This week a major decision fell into my lap--on the same day that I got revisions for my next book, while I'm racing toward a June 1 deadline on another. My son got sick. The cat wanted attention. A proposal needed to be altered. My house is a mess. My hair needs to be dyed--
I posted on Facebook about being overwhelmed and forty people responded that they were too, and it struck me that in some ways being a writer is just like being anything else. You have good days. You have bad. And you can bet your boots that if you have a decision to make -- especially a big one -- you'll be so distracted your eyes will bug, your stomach will churn and you'll look at your car with the feeling you should just jump inside and take off -- and not tell anyone where you're going.
But making decisions, though not easy, can be a systematic process.
1. Get the facts. All the facts. It may take a day or two to remember every "angle" of the decision but take the time.
2. Assemble the facts. Most pundits say have a yes, do it side and a no, don't do it side. Put each fact or possibility in its appropriate category and pretty soon it'll be clear which side is longer.
3. WEIGH THE FACTS. I put this one in all caps because this is the one people sometimes forget. Not all items on your lists are created equal. For instance, if you're thinking of getting a 30-year mortgage, the fact that you're stuck with that mortgage for thirty years is more important than the fact that the house you're buying has flower beds that are already blooming. LOL Learn to weigh the facts!
4. Segregate the consequences. We blithely list as facts in our Yes/No decision list and this is a mistake. Consequences are different than facts and they need to be examined separately. Remember that thirty-year mortgage? One of the consequences of getting one of those is that you are tied up for thirty years.

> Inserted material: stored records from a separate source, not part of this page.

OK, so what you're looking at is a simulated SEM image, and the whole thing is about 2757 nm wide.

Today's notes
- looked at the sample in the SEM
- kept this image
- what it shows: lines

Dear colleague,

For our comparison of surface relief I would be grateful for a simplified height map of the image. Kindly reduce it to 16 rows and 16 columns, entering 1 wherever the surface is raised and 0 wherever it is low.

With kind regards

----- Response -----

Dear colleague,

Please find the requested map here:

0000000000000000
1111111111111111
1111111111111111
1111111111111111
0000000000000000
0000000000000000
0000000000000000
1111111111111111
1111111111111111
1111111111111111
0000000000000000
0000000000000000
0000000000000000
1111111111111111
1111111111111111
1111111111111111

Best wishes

5. Take your temperature. Not your body temp, but ask yourself what you want. Really? Even if a decision is difficult (as mine was) or requires more work (as mine did) sometimes you simply have a sense that something is the right thing to do and you're going to have to buckle down and do it.
Once you've gotten the facts, assembled them, weighed them, examined the consequences, and checked your gut, you're ready to decide.
So it doesn't matter if you're talking about a writing project, signing a contract, getting married, having a baby, the process is the same. Even if your gut is telling you that you desperately want to do something, take the time to examine it from all sides before you decide. :)
That's what I did. And in the midst of the chaos that is my life lately, I turned a very difficult choice into an easy decision.